The accounts to 31 May last year show a £20.6m pre-tax loss, which is £4.4m higher than that of the previous year. But the financial fundamentals of the club are far healthier than in recent seasons. Although a £6.2m fall in distributions from the Premier League shrunk cashflow – West Ham finished in 17th place compared with the ninth of the previous year – Davids Gold and Sullivan have been able to strip out £13m of staff costs (mostly from players). This has caused the club's wages-to-turnover ratio to fall to 70% from a completely unsustainable 79%.
A £10m debt owed to Straumur has been converted into shares and remaining loans have a smoother repayment profile. The club had been in breach of banking covenants on £38.5m of debt. This was dire straits: lenders could technically demand immediate repayment. But last month the loans were renegotiated. Now the £38.5m need be repaid only at the end of 2013.
There remain areas of concern. There is the relegation threat, the fact that the final instalment on their £21.5m compensation to Sheffield United will not be paid until 2013, that the healthy figures were only possible due to £26m of shareholder cash pumped in over the year and that £7.3m of next season's ticket income has been sold forward. But at least West Ham are still standing.
Vehicles to avoid
Whether Cardiff City's loan agreement with the Player Finance Fund, which was revealed here on Wednesday is the subject of a Football League inquiry, has broken any rules depends on the involvement or otherwise of Ray Ranson. The Coventry City owner manages the Sport Asset Capital hedge fund that Cardiff's parent company accounts say had been owed £3.5m by the club. When that debt was renegotiated, the Player Finance Fund loan was secured against Cardiff's player-transfer income. This mortgage might bring into play rules preventing interested parties from exercising third-party influence over another's administrative affairs. Perhaps, though, Ranson has nothing at all to do with the Fund. But it is impossible to tell, since the Fund is registered offshore in the Cayman Islands. The rules become pretty meaningless when influence can be exercised by impenetrably opaque offshore vehicles. An end to clubs and lenders being controlled by offshore entities (remember what happened to the Sven-era Notts County, Leeds United in 2007 and Portsmouth last year?) is imperative.
Gills under water?
According to Companies House, Gillingham's 2010 accounts are overdue. If what the high court heard this week is true – although according to the Watford Observer the judge did say the club's chairman, Paul Scally, was not "an open and candid witness at all times" – then there appears to be good reason not to lay bare the club's finances. For in a case brought by Jimmy Russo, a former Watford chairman, the judge was told that Gillingham are £13.5m in debt. That astonishing figure bears no relation to the sums owing to creditors listed in the club's most recent accounts, to 31 May 2009. These are put at less than £4.5m, so whence the other £9m of debt has apparently arisen is anybody's guess. Digger wanted to ask Scally but he did not return a call yesterday.
Lack of taste
William Hill has pushed the taste barrier to breaking point with its latest book. When will the next footballer come out as gay, it is asking punters: this season, during the close season, next season or beyond? Hill's spokesman, Graham Sharpe, told Digger that since the cricketer Steven Davies had joined the rugby player Gareth Thomas in coming out the subject is a talking point, making it legitimate to bet on. Perhaps this market was born of banter at the Hill's office about who would be the next footballer to come out. "Absolutely not," said Sharpe. "Absolutely not."

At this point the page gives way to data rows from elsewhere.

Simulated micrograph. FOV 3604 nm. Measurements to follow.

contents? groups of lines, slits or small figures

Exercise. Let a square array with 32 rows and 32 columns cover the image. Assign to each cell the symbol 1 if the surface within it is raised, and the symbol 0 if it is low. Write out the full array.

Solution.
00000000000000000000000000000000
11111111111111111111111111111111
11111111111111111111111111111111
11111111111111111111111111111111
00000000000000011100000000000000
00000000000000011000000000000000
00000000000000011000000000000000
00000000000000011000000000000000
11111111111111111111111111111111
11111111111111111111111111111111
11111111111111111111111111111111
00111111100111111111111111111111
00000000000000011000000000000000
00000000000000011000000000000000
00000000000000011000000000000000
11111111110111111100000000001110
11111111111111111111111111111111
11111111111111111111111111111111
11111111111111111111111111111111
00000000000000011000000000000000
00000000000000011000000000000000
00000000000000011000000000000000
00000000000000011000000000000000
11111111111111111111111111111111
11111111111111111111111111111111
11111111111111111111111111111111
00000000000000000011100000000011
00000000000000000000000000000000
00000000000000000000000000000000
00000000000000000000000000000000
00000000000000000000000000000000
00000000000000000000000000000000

www.guardian.co.uk/sport/2011/mar/03/west-ham-balance-sheet
West Ham clean up balance sheet
• Pre-tax loss rises but Hammers staff costs are cut
• Club renegotiates loans but £26m pumped in by shareholders
West Ham United are in a much better place than even one month ago. Winning the Olympic Stadium tenancy has coincided with only one defeat in their last six matches. But there has been a hidden and arguably far more important reason for the Hammers to be happy: their detritus-ridden balance sheet is at last being cleaned up.
The accounts to 31 May last year show a £20.6m pre-tax loss, which is £4.4m higher than that of the previous year. But the financial fundamentals of the club are far healthier than in recent seasons. Although a £6.2m fall in distributions from the Premier League shrunk cashflow – West Ham finished in 17th place compared with the ninth of the previous year – Davids Gold and Sullivan have been able to strip out £13m of staff costs (mostly from players). This has caused the club's wages-to-turnover ratio to fall to 70% from a completely unsustainable 79%.
A £10m debt owed to Straumur has been converted into shares and remaining loans have a smoother repayment profile. The club had been in breach of banking covenants on £38.5m of debt. This was dire straits: lenders could technically demand immediate repayment. But last month the loans were renegotiated. Now the £38.5m need be repaid only at the end of 2013.
There remain areas of concern. There is the relegation threat, the fact that the final instalment on their £21.5m compensation to Sheffield United will not be paid until 2013, that the healthy figures were only possible due to £26m of shareholder cash pumped in over the year and that £7.3m of next season's ticket income has been sold forward. But at least West Ham are still standing.
Vehicles to avoid
Whether Cardiff City's loan agreement with the Player Finance Fund, which was revealed here on Wednesday is the subject of a Football League inquiry, has broken any rules depends on the involvement or otherwise of Ray Ranson. The Coventry City owner manages the Sport Asset Capital hedge fund that Cardiff's parent company accounts say had been owed £3.5m by the club. When that debt was renegotiated, the Player Finance Fund loan was secured against Cardiff's player-transfer income. This mortgage might bring into play rules preventing interested parties from exercising third-party influence over another's administrative affairs. Perhaps, though, Ranson has nothing at all to do with the Fund. But it is impossible to tell, since the Fund is registered offshore in the Cayman Islands. The rules become pretty meaningless when influence can be exercised by impenetrably opaque offshore vehicles. An end to clubs and lenders being controlled by offshore entities (remember what happened to the Sven-era Notts County, Leeds United in 2007 and Portsmouth last year?) is imperative.
Gills under water?
According to Companies House, Gillingham's 2010 accounts are overdue. If what the high court heard this week is true – although according to the Watford Observer the judge did say the club's chairman, Paul Scally, was not "an open and candid witness at all times" – then there appears to be good reason not to lay bare the club's finances. For in a case brought by Jimmy Russo, a former Watford chairman, the judge was told that Gillingham are £13.5m in debt. That astonishing figure bears no relation to the sums owing to creditors listed in the club's most recent accounts, to 31 May 2009. These are put at less than £4.5m, so whence the other £9m of debt has apparently arisen is anybody's guess. Digger wanted to ask Scally but he did not return a call yesterday.
Lack of taste
William Hill has pushed the taste barrier to breaking point with its latest book. When will the next footballer come out as gay, it is asking punters: this season, during the close season, next season or beyond? Hill's spokesman, Graham Sharpe, told Digger that since the cricketer Steven Davies had joined the rugby player Gareth Thomas in coming out the subject is a talking point, making it legitimate to bet on. Perhaps this market was born of banter at the Hill's office about who would be the next footballer to come out. "Absolutely not," said Sharpe. "Absolutely not."